In-depth Understanding of React: The Scheduling Engine — Scheduler

Time： 2024-10-21 Column：Mobile & Frontend views：320

Since React released version 18 (referred to as v18) in June 2022, nearly two years have passed. Many developers have experienced the new features brought by v18, with the most eye-catching being the Concurrent Mode. As long as we render our application using the createRoot() method, we can experience the extreme smoothness that Concurrent Mode offers. At the core of supporting Concurrent Mode is the scheduling engine in React's execution flow — Scheduler.

Scheduling is not a new term. In the computer industry, from operating systems to browsers, and even in large-scale application layers, there is a need for task scheduling. The essence of scheduling is determining how to execute multiple independent tasks at reasonable times. Today, we are studying Scheduler, exploring how it schedules the tasks produced by React.

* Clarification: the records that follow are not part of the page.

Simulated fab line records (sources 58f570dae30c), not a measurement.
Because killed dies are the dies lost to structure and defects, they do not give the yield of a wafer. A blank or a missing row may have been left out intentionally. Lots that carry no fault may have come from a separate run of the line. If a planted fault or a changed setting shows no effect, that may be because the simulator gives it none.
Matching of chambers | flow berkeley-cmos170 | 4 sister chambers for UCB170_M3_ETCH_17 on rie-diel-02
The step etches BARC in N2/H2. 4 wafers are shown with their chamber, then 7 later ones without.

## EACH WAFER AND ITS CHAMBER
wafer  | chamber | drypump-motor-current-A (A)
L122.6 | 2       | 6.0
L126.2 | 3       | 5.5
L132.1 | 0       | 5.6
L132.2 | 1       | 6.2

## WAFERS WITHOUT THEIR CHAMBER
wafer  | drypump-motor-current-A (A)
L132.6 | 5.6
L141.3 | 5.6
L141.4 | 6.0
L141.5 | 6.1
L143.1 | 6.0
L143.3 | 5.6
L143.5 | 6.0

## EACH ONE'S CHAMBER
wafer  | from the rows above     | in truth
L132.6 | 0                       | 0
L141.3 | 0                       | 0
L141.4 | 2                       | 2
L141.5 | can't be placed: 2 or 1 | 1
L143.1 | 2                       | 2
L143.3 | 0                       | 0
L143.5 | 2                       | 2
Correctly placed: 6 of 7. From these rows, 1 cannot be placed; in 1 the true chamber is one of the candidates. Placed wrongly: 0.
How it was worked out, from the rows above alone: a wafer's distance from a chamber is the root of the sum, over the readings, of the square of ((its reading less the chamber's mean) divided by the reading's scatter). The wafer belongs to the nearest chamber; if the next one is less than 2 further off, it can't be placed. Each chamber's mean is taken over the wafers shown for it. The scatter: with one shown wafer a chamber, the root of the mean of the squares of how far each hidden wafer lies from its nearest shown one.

The exciting part is that Scheduler is a standalone package, meaning it can be used independently in any other library outside of React. What's even more impressive is that the entire source code is only about 600 lines. Understanding Scheduler before diving deep into React is a great choice, as you can grasp it without having to wade through React's complex execution flow. This article attempts to analyze Scheduler from a source-code-level perspective, laying a solid foundation for a deeper understanding of React. By the end of this article, you may find answers to the following questions:

Why do we need Scheduler, and what problems does it solve?
What are priorities in Scheduler?
What data structures does Scheduler use to maintain tasks?
How does Scheduler split tasks?
What is Scheduler's execution flow?
And much more...

Let’s dive in!

1. Concepts

Why do we need Scheduler?

Why do we need a scheduler?

First, it solves the issue of jank (lagging). This comes from a fundamental limitation: the JavaScript engine and rendering are executed on the same thread, and they are mutually exclusive. To ensure smooth user interactions without lag, the screen needs to maintain a refresh rate of 60 frames per second (fps). However, React can generate CPU-intensive tasks like diffing thousands of virtual DOM nodes, which can block the browser's rendering and lead to page lag.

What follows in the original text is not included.